What I next want to do is build expressions (4, as i and j each range from 1 to 2) where I can extract the regular terms of this series.

 RegTerms[i_, j_, z1_, z2_, TSvz_, TS1_, TS2_] :=
 (*Simplify[*)
 Normal[
  Series[
   (*Simplify[*)
   (*Expand[*)
   (D[tmpTofZ[i, z1, TSvz], z1]*
      D[tmpTofZ[j, z2, TSvz], z2])/(tmpTofZ[i, z1, TSvz] - 
       tmpTofZ[j, z2, TSvz])^2 - If[i == j, 1/(z1 - z2)^2, 0]
   (*]*)
   (*]*)
   , {z1, 0, TS1}, {z2, 0, TS2}
   ]
  ]

So I want to extract the coefficients for later use (lots of use), so I think of a table,

** edit: The time issue is the same, but the 'RT' wasn't there - copy/paste error, can just ignore the 'RT'. **

Timing[
 Table[
  RT[i, j] =
   FullSimplify[
    RegTerms[i, j, z1, z2, 15, 4, 4]
    ]
  , {i, 1, 2}
  , {j, 1, 2}
  ]
 ]

and these are the timing results;

For series expansion orders of 2 and 2 -- about 2 seconds:

In[130]:= Timing[
 Table[
  RT[i, j] =
   FullSimplify[
    RegTerms[i, j, z1, z2, 15, 2, 2]
    ]
  , {i, 1, 2}
  , {j, 1, 2}
  ]
 ]

During evaluation of In[130]:= Solve::ifun: Inverse functions are being used by Solve, so some solutions may not be found; use Reduce for complete solution information.

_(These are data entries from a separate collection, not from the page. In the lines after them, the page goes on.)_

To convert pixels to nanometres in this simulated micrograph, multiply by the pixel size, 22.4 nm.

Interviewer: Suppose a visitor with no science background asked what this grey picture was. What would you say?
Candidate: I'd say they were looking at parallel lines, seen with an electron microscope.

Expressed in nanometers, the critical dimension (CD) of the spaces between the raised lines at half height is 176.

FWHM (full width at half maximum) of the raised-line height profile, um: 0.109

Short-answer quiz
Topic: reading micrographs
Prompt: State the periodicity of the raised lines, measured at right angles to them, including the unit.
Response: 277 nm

During evaluation of In[130]:= Solve::ifun: Inverse functions are being used by Solve, so some solutions may not be found; use Reduce for complete solution information.

During evaluation of In[130]:= Solve::ifun: Inverse functions are being used by Solve, so some solutions may not be found; use Reduce for complete solution information.

During evaluation of In[130]:= General::stop: Further output of Solve::ifun will be suppressed during this calculation.

Out[130]= {1.8701, {{1/24 (-3 z1^2 - 4 z1 z2 - 3 z2^2), 
   1/8 (-4 - z1 z2 (4 + 3 z1 z2))}, {1/8 (-4 - z1 z2 (4 + 3 z1 z2)), 
   1/24 (-3 z1^2 - 4 z1 z2 - 3 z2^2)}}}

For series expansion orders of 3 and 3 -- about 3 seconds:

In[131]:= Timing[
 Table[
  RT[i, j] =
   FullSimplify[
    RegTerms[i, j, z1, z2, 15, 3, 3]
    ]
  , {i, 1, 2}
  , {j, 1, 2}
  ]
 ]

During evaluation of In[131]:= Solve::ifun: Inverse functions are being used by Solve, so some solutions may not be found; use Reduce for complete solution information.

During evaluation of In[131]:= Solve::ifun: Inverse functions are being used by Solve, so some solutions may not be found; use Reduce for complete solution information.

During evaluation of In[131]:= Solve::ifun: Inverse functions are being used by Solve, so some solutions may not be found; use Reduce for complete solution information.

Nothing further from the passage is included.